In our diverse UK society, halal remains an ‘other’ method of slaughter. Misunderstandings about what halal meat is and isn’t have fuelled media furores (halal ‘secretly’ being ‘snuck’ into buckets of KFC), and animal rights activism (halal methods for slaughter are ‘cruel’).
As Giles Fraser points out for the Guardian, tabloid preoccupation with animal rights should consider the way an animal has lived, not just how it was killed. That said, The Qur'an provides clear instruction on the compassionate treatment of animals in life and in death. The traditional method of halal slaughter – a single cut to the throat, causing instant death – is held, in Islam and Judaism, to cause minimal pain and distress to the animal. However, like mainstream food production in the UK, 84% of certified halal meat in the UK is now “pre-stunned”, according to the RSCPA.
Do you find you’re ever asked to explain what halal is, to non-Muslim friends or colleagues? Or even to children who as they get older tend to ask more questions? We hope that this content can answer a few questions you might have, and provide some recipe inspiration for Eid, a time of happiness and togetherness.
So, what is halal meat? That is, what makes halal really ‘halal’?

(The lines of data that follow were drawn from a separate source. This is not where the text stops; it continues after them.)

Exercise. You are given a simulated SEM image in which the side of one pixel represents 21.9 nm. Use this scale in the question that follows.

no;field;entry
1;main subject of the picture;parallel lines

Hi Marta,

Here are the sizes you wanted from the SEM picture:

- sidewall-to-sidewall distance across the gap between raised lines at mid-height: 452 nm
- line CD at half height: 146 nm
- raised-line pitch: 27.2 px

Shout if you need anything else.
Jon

Halal, in Qura’nic terms, refers to anything that is permissible (Arabic حلال (ḥalāl)) according to traditional Islamic law. Anything that is allowed in daily life. In the case of food, this is anything permitted for consumption. Where meat is concerned, the term applies to animals that are halal, and to the permissible process of slaughter, which is referred to as zibah. Haram is of course the word used to denote the opposite concept, that which is not allowed.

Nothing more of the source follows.